How millennials invest: stocks, savings and a bit of psychology

We are seeing fewer and fewer millennials investing in the stock market – and if we were completely honest, we wouldn’t actually be surprised. Before they even hit 20, millennials went through two massive recessions, one being the Great Recession, dubbing them the unluckiest generation that the entire world may have ever had. A troubling fact: millennials have only accumulated 50% of their parents’ net worth at the same age. This would presumably mean that they need to be more conscious about investments and financial strategy in general. Are they, though?
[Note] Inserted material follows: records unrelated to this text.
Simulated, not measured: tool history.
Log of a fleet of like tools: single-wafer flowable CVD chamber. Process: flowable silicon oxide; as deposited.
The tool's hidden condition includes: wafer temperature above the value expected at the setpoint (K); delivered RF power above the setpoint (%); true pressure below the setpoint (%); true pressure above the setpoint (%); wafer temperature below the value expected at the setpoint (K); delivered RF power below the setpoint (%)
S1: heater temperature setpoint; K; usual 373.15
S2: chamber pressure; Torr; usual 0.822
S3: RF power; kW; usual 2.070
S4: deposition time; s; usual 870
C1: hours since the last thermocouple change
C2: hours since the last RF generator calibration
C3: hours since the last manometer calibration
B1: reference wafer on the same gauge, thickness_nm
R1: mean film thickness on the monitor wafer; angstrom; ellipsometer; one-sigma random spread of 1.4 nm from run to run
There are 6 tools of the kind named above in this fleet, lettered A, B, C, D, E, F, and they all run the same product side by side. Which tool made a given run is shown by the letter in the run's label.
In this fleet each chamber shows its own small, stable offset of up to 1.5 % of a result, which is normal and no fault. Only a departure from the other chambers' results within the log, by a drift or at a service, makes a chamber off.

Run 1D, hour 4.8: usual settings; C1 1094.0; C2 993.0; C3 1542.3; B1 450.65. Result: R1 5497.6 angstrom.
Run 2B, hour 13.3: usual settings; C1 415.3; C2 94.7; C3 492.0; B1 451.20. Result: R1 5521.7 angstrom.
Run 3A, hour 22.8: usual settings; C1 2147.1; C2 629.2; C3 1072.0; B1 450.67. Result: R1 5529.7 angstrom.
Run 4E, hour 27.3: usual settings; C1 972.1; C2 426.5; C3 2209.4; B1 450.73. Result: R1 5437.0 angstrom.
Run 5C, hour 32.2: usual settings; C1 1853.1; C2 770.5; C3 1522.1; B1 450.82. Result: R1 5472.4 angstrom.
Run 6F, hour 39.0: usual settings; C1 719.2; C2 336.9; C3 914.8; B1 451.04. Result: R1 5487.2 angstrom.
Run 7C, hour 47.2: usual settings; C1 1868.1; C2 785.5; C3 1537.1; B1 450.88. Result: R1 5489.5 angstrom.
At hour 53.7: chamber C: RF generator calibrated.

They prefer to invest in savings accounts rather than stocks, as the former seem far less risky. The problem is that making a decision based on economic history may lead to more disadvantageous results once a person retires. The numbers never lie, and by reading this article, you can find out how the results depend on your investment choice.

What do the numbers say?

Nowadays, millennials invest more in cash savings, as it seems the safer option, especially in the short term. However, in the long term, the numbers show that this strategy might cause you to lose additional income. For instance, let’s take a $10,000 investment in a cash savings account, with a 1.5% rate over 30 years. 

By the time those 30 years go by and you hit retirement age, those investments will be worth $15,630. This means that if you somehow manage to come up with $10,000 right now, you will have only earned slightly over $5,000 in interest. That’s hardly enough to provide for a fulfilling retirement, unless you plan on never leaving the house. 

Inflation also has a significant impact on your funds’ purchasing power. History shows an average of 2% inflation rate – so, by putting your funds in a savings account rather than investing them, you are losing the purchasing power of your own funds.

Now, let’s take the same initial deposit and use it to invest instead. Historically speaking, investing in the stock market has an average return of 9%. Therefore, if you leave that $10,000 invested in stocks, by the time those 30 years pass, the initial deposit would be worth a total of $132,676. Compared to a savings account, you get around 20 times your investment return.

The cause of the dark years

We’ve established that the average stock market return these days is far more lucrative compared to cash savings – but what about the years when the stock market is not quite as welcoming? What if something like the last recession happens again and the stock market begins to lose a lot of its value?

This is a very fair concern, but at the same time, there is a solution to hedging that risk. Most investors advise that once this happens, you just need to remain in the stock market and abstain from timing your investments or making big decisions. Most of these stock market crashes and losses happen simply because investors panic-bought or panic-sold stocks. 

Letting your investment sit

Some investors will buy stocks when stock prices are low. Once the stock market regains its balance and the stocks gain back their value, the investors will start seeing bigger returns in their retirement accounts. On the other hand, they may also buy when stock prices are at their peak, only to see the stock prices falling and lowering their returns.

That being said, even if you fall victim to the latter version of events, and your stocks end up on a lower end, you’ll still get more returns as compared to a standard retirement account. Plus, there’s a chance that the returns will increase again in the future.

The stock market inevitably experiences fluctuations, so it’s impossible to determine exactly what end you are going to be at. You may hit the jackpot, or you may have a slower run. It’s important to keep your cool and put your additional funds into the stock market as soon as you can.

Managing stocks with debt

Millennials represent the generation that is struggling most vigorously with debt, mainly because of high mortgage prices, tuition costs, and healthcare. This is why investors need to be cautious, so that their debt does not overlap with their investments. For the returns to be successful, millennials are advised to get their debt in order.

This does not mean that millennials need to put off investing simply because they still have debt. What they need to do is manage that debt, and get their finances in order. For example, if you have a mortgage with a high interest rate or a high-payment credit card, you might want to get it paid off, closed, or refinanced.

Moving forward

We’ve had a whole history of recessions that makes us uncertain whether we want to invest anything at all. That being said, the rates speak for themselves, saying that we should still give stock investments a try. Even at their lower points, stocks still seem to bring higher returns. So, as a millennial taking the leap, you will most likely be grateful you did.